Kaganovich was sent off to the Urals to head a chemical factory in the industrial town of Azbest, where he did badly, bullying subordinates. Whenever there was an accident at the plant, Kaganovich, in true Stalinist style, started a hunt for wreckers. Malenkov, in his early fifties, got a similar posting in Kazakhstan, heading a hydroelectric plant (he had originally trained as an electrical engineer). Like Molotov, he worked hard and did well, establishing himself as a “liberal” director, making friends, and settling so fully into local life that he was elected as a delegate to the regional party conference. This very much annoyed Khrushchev and earned Malenkov an official rebuke for “seeking cheap popularity.” He was then moved from Ust-Kamenogorsk to Ekibastuz, as a director of another smaller power plant, where for ten years he and his wife had a lonely time, under blatant KGB supervision and afraid that if they made friends, they would get them into trouble.

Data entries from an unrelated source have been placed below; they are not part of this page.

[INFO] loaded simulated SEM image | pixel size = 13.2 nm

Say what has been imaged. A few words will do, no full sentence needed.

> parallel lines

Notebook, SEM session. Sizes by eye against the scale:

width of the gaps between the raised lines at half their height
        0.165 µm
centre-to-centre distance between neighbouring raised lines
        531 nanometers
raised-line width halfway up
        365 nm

Bulganin, though not officially disgraced, was nevertheless on his way out, being replaced as chair of the Council of Ministers by Khrushchev (who thus became top man in the government as well as the party) in March 1958 and dropped from the Presidium six months later. He retired in 1960, just before his sixty-fifth birthday. Voroshilov, at almost eighty, retired from the Presidium and the chairmanship of the Supreme Soviet in the same year. For Bulganin, who was linked unfavorably in the public mind with Khrushchev’s junketing and foreign travel, there were few regrets. Voroshilov, as a legendary military man and the leader people liked to imagine as their uncle or grandfather, kept a place in the popular imagination.1

While Khrushchev had originally intended to treat his former colleagues with respect, it didn’t work out that way. In a second wave of de-Stalinization in 1961, when the decision was taken to remove Stalin’s body from the Lenin Mausoleum, the Anti-Party Group came under renewed attack, Voroshilov along with them. “Certain stars, which are very far removed from earth, seem to shine on although they have been extinct for a long time,” Khrushchev said snidely, accusing them of trying to put a lid on exposure of Stalin’s crimes in order to conceal their own guilt. The outcome was that all three members of the Anti-Party Group (but not Voroshilov) were expelled from the party, about which they were understandably bitter. As Kaganovich complained, since 1957 they had “honestly and zealously toiled in the positions offered to them, as communists should,” and no new criticisms had been offered. It was a shabby end to a lifetime in the party—but then again, they weren’t the first whose careers ended like that.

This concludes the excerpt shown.